This is a collection of 34 short stories, which average about 20 pages in length. Most of them could be described as having an aspect of fantasy or science fiction, though some are relatively straightforward, and others are just plain odd. Two stories, "The Map" and "The Cat" both take place in the same world as Wolfe's Book of the New Sun series, and several other stories here are linked together. A lot of these stories play around with the conventions of genre storytelling, as evidenced just by their titles ("The Last Thrilling Wonder Story", "The HORARS of War", "Our Neighbour by David Copperfield", "When I Was Ming the Merciless").

My favourite story here was probably "Procreation" (which is actually split into three stories: "Creation", "Re-creation" and "The Sister's Account"), a brief tale that is both humourous and beautifully profound. "The Headless Man" seems to start off ridiculous, but ends up to be quite moving, and "Kevin Malone" is an eerie story of a down-on-their luck couple who get jobs to act as the wealthy inhabitants of a large mansion, as long as they ask no questions.

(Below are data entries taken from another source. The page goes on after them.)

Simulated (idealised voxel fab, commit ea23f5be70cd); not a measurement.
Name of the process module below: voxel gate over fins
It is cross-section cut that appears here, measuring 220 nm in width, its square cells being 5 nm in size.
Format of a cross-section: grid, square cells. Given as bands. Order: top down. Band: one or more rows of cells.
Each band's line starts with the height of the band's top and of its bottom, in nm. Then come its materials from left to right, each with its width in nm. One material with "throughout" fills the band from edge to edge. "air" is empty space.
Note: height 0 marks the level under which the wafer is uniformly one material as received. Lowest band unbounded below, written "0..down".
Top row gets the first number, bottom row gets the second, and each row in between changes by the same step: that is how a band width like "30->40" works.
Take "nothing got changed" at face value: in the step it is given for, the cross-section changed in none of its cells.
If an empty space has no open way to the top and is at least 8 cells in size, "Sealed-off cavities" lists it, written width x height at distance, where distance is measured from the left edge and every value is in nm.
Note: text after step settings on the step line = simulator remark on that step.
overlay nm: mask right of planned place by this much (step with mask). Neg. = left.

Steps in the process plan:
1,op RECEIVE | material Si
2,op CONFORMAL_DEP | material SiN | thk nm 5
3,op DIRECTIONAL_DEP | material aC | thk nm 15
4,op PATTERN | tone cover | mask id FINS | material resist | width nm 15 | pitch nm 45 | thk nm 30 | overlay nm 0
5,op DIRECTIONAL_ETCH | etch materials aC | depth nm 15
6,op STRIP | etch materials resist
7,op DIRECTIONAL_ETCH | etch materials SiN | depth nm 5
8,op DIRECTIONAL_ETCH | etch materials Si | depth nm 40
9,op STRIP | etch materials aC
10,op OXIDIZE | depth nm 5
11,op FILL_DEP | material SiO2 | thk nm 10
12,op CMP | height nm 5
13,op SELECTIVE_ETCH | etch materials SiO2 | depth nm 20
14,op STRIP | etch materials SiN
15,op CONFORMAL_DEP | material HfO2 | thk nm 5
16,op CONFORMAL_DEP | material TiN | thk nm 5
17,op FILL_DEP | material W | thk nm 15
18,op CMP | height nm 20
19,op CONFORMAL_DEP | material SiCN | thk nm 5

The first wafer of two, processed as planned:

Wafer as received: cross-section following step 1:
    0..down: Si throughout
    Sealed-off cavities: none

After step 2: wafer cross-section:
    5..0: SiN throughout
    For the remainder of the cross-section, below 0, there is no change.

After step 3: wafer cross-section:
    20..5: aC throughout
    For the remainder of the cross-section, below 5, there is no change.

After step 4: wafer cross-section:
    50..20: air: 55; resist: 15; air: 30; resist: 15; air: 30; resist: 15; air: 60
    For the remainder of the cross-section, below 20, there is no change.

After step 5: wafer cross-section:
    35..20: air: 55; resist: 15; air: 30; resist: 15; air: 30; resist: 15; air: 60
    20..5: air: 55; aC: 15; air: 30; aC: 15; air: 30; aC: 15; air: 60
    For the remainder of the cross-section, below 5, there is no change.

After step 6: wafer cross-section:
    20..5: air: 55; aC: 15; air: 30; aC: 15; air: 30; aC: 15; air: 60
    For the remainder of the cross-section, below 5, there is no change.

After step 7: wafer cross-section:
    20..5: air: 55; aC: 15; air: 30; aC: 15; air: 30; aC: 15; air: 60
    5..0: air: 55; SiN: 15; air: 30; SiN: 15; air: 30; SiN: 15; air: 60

"The Detective of Dreams" probably deserves special mention, because not only does Wolfe call it one of his own favourite stories, but many others consider it to embody his clearest statement of purpose. In it, the detective-narrator investigates the case of three people who are haunted by re-occurring dreams; dreams which relate to faults in their own lives, and also involve a central figure who they are convinced is causing these dreams (though never named, it is obviously Jesus Christ). The detective is charged with 'destroying' this tormentor, and does so, after he identifies Him, by going to church and receiving Holy Communion. I remember reading an article quite a while ago that contrasted the writings of Protestants with those of Catholics, and it noted that whereas the Protestant tendency is to regard the relationship with God as something that separates the person from others and indeed the entire world, the Catholic view is that it is through experience of the world and community with others that a person discovers God (a comparison which is perhaps more 'interesting' than 'right-on-the-money'). Wolfe here strongly articulates his own Catholic faith, where he not only treats created reality as being full of signs and meaning, but even the dreams that we are sent.

There are some good stories here, and some mediocre ones, but I can't say that this is really a knock-your-socks-off collection.